By Meghaa Gangahar
In 2016, India’s government set out to give bolder outlines to the shape and structure of the long-awaited Goods and Services Tax. In 2015, a committee headed by Aravind Subramanian toyed with the idea of a two-tier tax system for GST, while proposing a single rate system to be implemented. November 2016, however, saw the solidification of a four-tier tax system, though the viability of this system remains highly contested.
The four-tier GST has been finalised by the GST council setting the rate slabs at 5 percent, 12 percent, 18 percent and 28 percent. The lower taxation rates are for the essential items, whereas the highest rates are for the luxury and demerit goods. The government has taken concrete decisions finalising issues pertaining to the Goods and Service Tax in the meeting conducted on 16th January.
The peak rate will also be supplemented by a cess charge on goods such as luxury cars, tobacco and aerated drinks. The revenue pool created from this cess will be used for compensating states for any loss of revenue that they may suffer over the first five years of GST.
India’s finance minister Arun Jaitley opines that the rolling out of GST will mark the transition of a substantially non-compliant society into one having greater tax compliance. The multiple rates could pose challenges in proper classification of goods under the appropriate taxation brackets by unnecessarily complicating tax compliance. Former finance secretary Vijay Kelkar also believes in the practicality of a single-rate GST structure over a multi-rate structure.
He thinks that before considering multiple rates, a single rate would be easier to administer efficiently. Experience from the international scenario substantiates the popularity of the single rate system, as about 80 percent of countries which have adopted tax systems similar to the GST follow a single-rate structure. Another perspective favours the multiple tax system, claiming that it may be more suited to the Indian system due to the high-income disparity in India.
The multiple tax slabs would also help to ease out inflationary pressures that the economy may experience.
Among the few well-structured GST systems in the world, is the Australian model, having a single GST which is collected by the centre and distributed to the states. Significant examples of countries with a dual system of GST – collection by the centre as well as the states – are Brazil and Canada, with Canada having three varieties of tax. India’s GST is also modelled to have a dual system, which has led to major issues of contention between the central and state governments.

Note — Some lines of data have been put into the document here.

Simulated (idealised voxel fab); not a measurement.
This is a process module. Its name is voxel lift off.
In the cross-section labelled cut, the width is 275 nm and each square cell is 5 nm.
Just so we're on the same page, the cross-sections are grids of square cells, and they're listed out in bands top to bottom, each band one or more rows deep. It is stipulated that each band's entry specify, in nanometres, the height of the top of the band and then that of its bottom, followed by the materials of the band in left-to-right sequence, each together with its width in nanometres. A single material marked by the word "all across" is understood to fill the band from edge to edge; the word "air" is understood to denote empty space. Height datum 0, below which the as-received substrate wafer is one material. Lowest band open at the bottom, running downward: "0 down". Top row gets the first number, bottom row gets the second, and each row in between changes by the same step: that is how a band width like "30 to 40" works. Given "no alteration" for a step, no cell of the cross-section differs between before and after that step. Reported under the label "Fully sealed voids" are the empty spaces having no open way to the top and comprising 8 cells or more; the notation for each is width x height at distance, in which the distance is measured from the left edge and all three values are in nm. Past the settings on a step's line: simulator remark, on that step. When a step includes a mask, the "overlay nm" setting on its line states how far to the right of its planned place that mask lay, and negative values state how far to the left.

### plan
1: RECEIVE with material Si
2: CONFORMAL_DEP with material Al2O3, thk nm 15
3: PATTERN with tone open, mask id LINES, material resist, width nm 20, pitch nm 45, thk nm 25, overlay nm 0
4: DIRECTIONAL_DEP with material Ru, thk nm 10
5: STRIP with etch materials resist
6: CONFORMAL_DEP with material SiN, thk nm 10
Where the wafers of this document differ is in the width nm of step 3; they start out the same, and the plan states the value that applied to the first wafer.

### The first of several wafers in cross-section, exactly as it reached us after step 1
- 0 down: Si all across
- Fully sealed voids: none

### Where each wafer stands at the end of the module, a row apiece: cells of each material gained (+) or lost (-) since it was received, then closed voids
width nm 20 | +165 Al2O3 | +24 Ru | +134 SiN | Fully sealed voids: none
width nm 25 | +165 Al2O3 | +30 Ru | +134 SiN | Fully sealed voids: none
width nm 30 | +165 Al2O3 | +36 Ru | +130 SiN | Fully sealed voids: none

After a long-drawn deadlock over issues pertaining to control in the GST council, the meeting on 16th January concluded with some agreements in place. These decisions have spurred a reaction among tax officers who feel that the decision-making favoured the states. 70,000 tax officers and employees started a protest on Martyr’s Day (30th January) opposing the decisions made by the GST council by wearing black bands to work. They demanded the states’ proposals be revisited before roll-out. If the debate is stretched out, this may hinder the decision-making process. Though the months leading up to the roll-out may be rough, the decisions should not be made in haste as they may jeopardise the national economic interest.